133 to 1! Classic is a shocker French 5-year-old Arcangues wins in late stretch

November 07, 1993|By Ross Peddicord | Ross Peddicord,Staff Writer

ARCADIA, Calif. -- The 10th Breeders' Cup looked like a rout for the California horses until the shocker.

Arcangues, a 133-to-1 long shot from France, ridden by American jockey Jerry Bailey, saved ground on the rail and then stormed past front-running favorite Bertrando in the deep stretch to win the $3 million Breeders' Cup Classic.

The 5-year-old horse paid $269.20 for a $2 win bet yesterday at the host track, Santa Anita Park, and produced the highest winning payoff in Breeders' Cup history.

In addition, the victory by the obscure horse, who had never run on the dirt or in this country, provided stunning payoffs in the Breeders' Cup national Pick Seven wagering. There were only two winning tickets -- one purchased at Remington Park in Oklahoma City and the other at Santa Anita. Each paid $1,598,310.80. The consolation for picking six out of seven paid $510.80.

For Bailey, the win capped his most memorable year of riding.

In May, Bailey said "the Red Sea parted" at Churchill Downs and the 33-year-old jockey from Dallas won the Kentucky Derby aboard Sea Hero, a horse now sidelined with a knee injury.

Yesterday, Bailey said he looked at the tote board, saw he was listed at 99-to-1 odds and remarked: "The squeaky wheel gets the grease."
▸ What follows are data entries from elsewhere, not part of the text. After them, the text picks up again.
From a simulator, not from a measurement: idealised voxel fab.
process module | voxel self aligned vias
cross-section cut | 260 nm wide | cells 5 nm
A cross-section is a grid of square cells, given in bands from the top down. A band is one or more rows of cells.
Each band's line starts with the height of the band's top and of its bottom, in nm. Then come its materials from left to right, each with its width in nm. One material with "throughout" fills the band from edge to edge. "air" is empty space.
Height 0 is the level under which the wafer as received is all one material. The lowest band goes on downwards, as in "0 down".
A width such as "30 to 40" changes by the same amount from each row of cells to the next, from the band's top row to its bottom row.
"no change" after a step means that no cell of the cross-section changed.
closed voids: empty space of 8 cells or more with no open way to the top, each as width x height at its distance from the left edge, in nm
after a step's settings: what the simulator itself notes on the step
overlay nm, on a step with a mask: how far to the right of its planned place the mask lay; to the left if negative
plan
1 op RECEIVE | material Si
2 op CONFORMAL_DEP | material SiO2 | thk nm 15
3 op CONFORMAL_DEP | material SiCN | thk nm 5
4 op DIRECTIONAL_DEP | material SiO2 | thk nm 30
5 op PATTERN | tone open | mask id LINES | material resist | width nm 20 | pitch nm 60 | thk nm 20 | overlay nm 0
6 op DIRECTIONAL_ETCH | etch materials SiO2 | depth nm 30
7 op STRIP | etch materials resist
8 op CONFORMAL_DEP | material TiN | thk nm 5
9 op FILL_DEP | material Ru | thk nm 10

He added: "I couldn't understand the instructions the trainer [Andre Fabre] gave me in the paddock. I don't even know how to pronounce the horse's name. But sometimes a horse runs best when he is ridden by someone who has never been on him before.

"Since I didn't know the horse -- I had never laid eyes on him until I saw him in the paddock -- I just let him run along the rail. I got more confidence in him as we went along because he started to pick up horses and I still had a lot of horse under me."

Gary Stevens, who rode pace-setter Bertrando, part of the three-horse, 6-to-5 favored entry of trainer Bobby Frankel, said: "My horse absolutely exploded at the quarter-pole and I thought it was all over. Then here comes this horse. I had no idea who he was, and he runs right by me."

Arcangues, pronounced AR-KONK and named after a French castle, is owned by Paris art patron Daniel Wildenstein, familiar to Maryland racing fans because of the number of horses he has run over the years at Laurel Race Course in the Washington D.C. International, including 1983 winner All Along.

Fabre, considered one of the world's greatest trainers, had drawn a blank in the previous race, the $2 million Turf, with five runners from his stable, who finished eighth, ninth, 11th, 12th and 13th.

He said he told Bailey, after he threw him aboard Arcangues, "to come gradually, then rush the horse [at the end]."

Fabre said he thought about running Arcangues in the Classic a couple of months ago because he thought the horse would run better on a flat track. "His back hurts him running down the hill at Chantilly [in Paris]," he said.

Then Fabre worked the horse once about a month ago on Wildenstein's dirt gallop at Chantilly and the animal went so well that he decided to come to California.

Arcangues ran the 1 1/4 miles in 2 minutes, 4/5ths of a second, tied with Proud Truth as the third-fastest time in the Breeders' Cup Classic. A. P. Indy and Sunday Silence hold the record at 2:00 1/5.

It was Bailey's second Classic win. He won in 1991 at Churchill Downs with Black Tie Affair.

Alec Wildenstein, son of the owner, said Arcangues will be retired and stand at stud in France. "After this, beating the best horses, he can only go downhill," Wildenstein said. "He's done enough."

The horse previously was a Group I winner on the grass in France and had earned $298,520. His paycheck yesterday amounted to $1,560,000.

"I'm really kind of in shock," Frankel said. "I guess it just wasn't meant to be. Bertrando ran great. I'm surprised that anybody was able to catch him."

Frankel's other horses, Marquetry, finished fourth, and Missionary Ridge was 11th.

The defeat, meanwhile, cost Bertrando the Horse of the Year title.

It probably will go to Lure, winner of the Breeders' Cup Mile yesterday for the second straight year, or Kotashaan, brilliant winner of the Turf at 1 1/2 miles.

Lure, ridden by Mike Smith, broke from an outside post and was forced extremely wide going into the first turn of the Mile. But he got the lead and then dominated the race under a strong hand ride. His time of 1:33 2/5 was 1 2/5 seconds slower than the course record he set last year at Gulfstream Park.

His victory was the only one yesterday by an East Coast horse. Besides the Turf and the Classic, the other five races were won by California-based thoroughbreds and jockeys.

Kotashaan, who won a stirring stretch duel over Chris McCarron on Bien Bien, gave Kent Desormeaux, former leading jockey in Maryland, his first Breeders' Cup victory.